How do I download all the pages in a website?
July 1, 2013 8:16 AM Subscribe
This particular site has about 50 pages of good reference material. I would like to download load it all before it goes away. Is there a program anyone can recommend that does this? I'm using Windows 7. Thanks!
If you're using Firefox, the Scrapbook extension allows downloading via wildcards. So if the pages you're interested in have similar URLs, or if the links you want are all listed on one page, you can download them all at once.
posted by SuperSquirrel at 8:23 AM on July 1, 2013
posted by SuperSquirrel at 8:23 AM on July 1, 2013
I've used BlackWidow to grab copies of sites.
posted by belladonna at 8:24 AM on July 1, 2013 [1 favorite]
posted by belladonna at 8:24 AM on July 1, 2013 [1 favorite]
wget is what you want:
wget --mirror -p --convert-links -P ./[local-directory] http://website-to-mirror.com
posted by usonian at 8:25 AM on July 1, 2013 [1 favorite]
wget --mirror -p --convert-links -P ./[local-directory] http://website-to-mirror.com
posted by usonian at 8:25 AM on July 1, 2013 [1 favorite]
Best answer: HTTrack Website Copier not only downloads the site, but it stores it on your computer so that you are able to use it as if you were on the actual site.
posted by 1367 at 8:52 AM on July 1, 2013 [3 favorites]
posted by 1367 at 8:52 AM on July 1, 2013 [3 favorites]
Along with the other wget command-line options in usonian's answers, I would add --no-check-certificate to forestall the occasional failure due to SSL certificate issues. FWIW, I also find that --mirror often brings in too much. The following is enough in my experience:
wget --no-parent --no-check-certificate -rkKp http://website-to-mirror.com
(Not arguing with usonian's answer, just offering a possible alternative.)

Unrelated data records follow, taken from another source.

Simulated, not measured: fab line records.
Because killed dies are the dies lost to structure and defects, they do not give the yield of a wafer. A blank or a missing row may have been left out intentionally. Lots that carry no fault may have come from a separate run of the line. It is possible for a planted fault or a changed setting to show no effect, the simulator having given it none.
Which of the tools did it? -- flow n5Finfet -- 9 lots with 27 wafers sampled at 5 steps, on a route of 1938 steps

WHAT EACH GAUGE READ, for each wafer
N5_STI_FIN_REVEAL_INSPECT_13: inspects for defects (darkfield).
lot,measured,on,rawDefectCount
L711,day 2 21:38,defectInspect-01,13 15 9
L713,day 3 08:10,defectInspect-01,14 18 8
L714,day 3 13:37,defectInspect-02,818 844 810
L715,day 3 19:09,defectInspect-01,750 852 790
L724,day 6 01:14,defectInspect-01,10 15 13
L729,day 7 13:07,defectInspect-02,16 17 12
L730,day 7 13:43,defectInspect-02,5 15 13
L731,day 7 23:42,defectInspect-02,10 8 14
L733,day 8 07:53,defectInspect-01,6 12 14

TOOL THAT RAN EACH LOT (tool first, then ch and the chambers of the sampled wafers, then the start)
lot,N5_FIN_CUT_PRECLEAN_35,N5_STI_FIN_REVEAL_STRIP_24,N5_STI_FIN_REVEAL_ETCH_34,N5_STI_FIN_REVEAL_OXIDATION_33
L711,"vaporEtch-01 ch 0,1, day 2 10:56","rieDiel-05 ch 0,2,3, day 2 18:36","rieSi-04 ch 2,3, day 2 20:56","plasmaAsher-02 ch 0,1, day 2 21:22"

posted by StrawberryPie at 9:54 AM on July 1, 2013 [1 favorite]
wget --no-parent --no-check-certificate -rkKp http://website-to-mirror.com
(Not arguing with usonian's answer, just offering a possible alternative.)
posted by StrawberryPie at 9:54 AM on July 1, 2013 [1 favorite]
Wget is the old reliable of web site spidering utils. Useful for those occasions when you want to grab something and don't want to launch a web browser to do it. Personally I like the GUI on httrack under both Windows and Linux.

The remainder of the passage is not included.